We Don't Have the Luxury of Divisiveness
We need to minimize the skirmishes within the LGBTQ, leather, and kink communities because there are forces ready to deny us our rights.
I started writing this post right after getting home from a large meeting of local San Francisco Bay Area leather, kink, and LGBTQ community members. It was a town hall style of meeting seeking community input. The specifics are irrelevant for this post, but something someone said during meeting sparked my desire to write this post.
Among the feedback being given to the meeting facilitator someone pointed out that with the incoming administration and the rise of extremist right-wing sentiment in parts of the country, our community doesn’t have the luxury of being divided.
Silly turf wars and power struggle battles within leather, kink, or queer subsets of the community need to be avoided or resolved quickly if they pop up. Why?
If you are LGBTQ, your civil rights and perhaps even your right to exist openly are at risk.
If you’re into leather or kink of any kind, your sexuality and identities are at risk.
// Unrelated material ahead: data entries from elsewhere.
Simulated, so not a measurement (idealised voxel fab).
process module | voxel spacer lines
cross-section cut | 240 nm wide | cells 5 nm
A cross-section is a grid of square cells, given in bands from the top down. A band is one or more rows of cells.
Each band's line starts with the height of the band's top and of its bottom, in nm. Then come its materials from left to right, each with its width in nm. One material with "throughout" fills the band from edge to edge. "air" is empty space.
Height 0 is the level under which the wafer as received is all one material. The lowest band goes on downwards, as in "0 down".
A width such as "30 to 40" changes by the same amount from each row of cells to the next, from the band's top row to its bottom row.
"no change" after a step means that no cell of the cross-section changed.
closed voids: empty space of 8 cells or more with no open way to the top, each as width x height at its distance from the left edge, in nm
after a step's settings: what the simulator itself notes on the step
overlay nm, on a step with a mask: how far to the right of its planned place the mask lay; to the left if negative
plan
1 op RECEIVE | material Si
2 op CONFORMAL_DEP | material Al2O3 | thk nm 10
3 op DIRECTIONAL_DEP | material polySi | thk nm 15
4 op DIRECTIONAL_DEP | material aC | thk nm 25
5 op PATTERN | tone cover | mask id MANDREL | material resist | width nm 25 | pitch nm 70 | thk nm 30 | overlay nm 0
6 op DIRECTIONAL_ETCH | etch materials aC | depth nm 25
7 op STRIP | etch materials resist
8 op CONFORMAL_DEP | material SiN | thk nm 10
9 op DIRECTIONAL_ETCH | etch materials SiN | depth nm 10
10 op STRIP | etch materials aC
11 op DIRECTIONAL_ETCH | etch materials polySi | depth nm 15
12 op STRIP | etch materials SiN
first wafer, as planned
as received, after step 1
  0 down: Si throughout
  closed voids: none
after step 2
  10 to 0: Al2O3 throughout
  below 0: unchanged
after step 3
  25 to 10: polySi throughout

Frankly, if you’re anyone other than a white heterosexual non-kinky Christian man, you’re at risk due to the incoming administration and their extremist minions who are doing whatever they can to use minority communities as distractions.
It’s a classic fascist tactic. Find a visible enemy but small enough to easily attack, point at them and say, “They’re the problem,” and it can rally low information constituents to accept their twisted and inaccurate reality.
Right now, trans people (and immigrants) are the main political targets of those wishing to use the marginalized to distract from their power grab and greed. But trust me, if they’re successful at using the destruction of trans people’s lives as a talking point, the rest of LGBTQ people are next. Then anyone aligned with a sexuality that doesn’t fit their narrative will be a target. Women are already a target as are people of color and so many others.
The point is, we’re all in this together. If your leather, kink, or LGBTQ community has factions fighting with each other, now is the time to stop that. We don’t have that luxury. We band together or the forces wanting to hurt us will succeed.
Let me also say this is the time to stop deciding who’s part of the LGBTQ community. If anyone sees themselves somewhere on what I’ll call the “queer spectrum,” we need to bring them into our fold along with any allies we can muster because, as Dan Savage succinctly put it in a recent post, “The next four years are gonna suck.”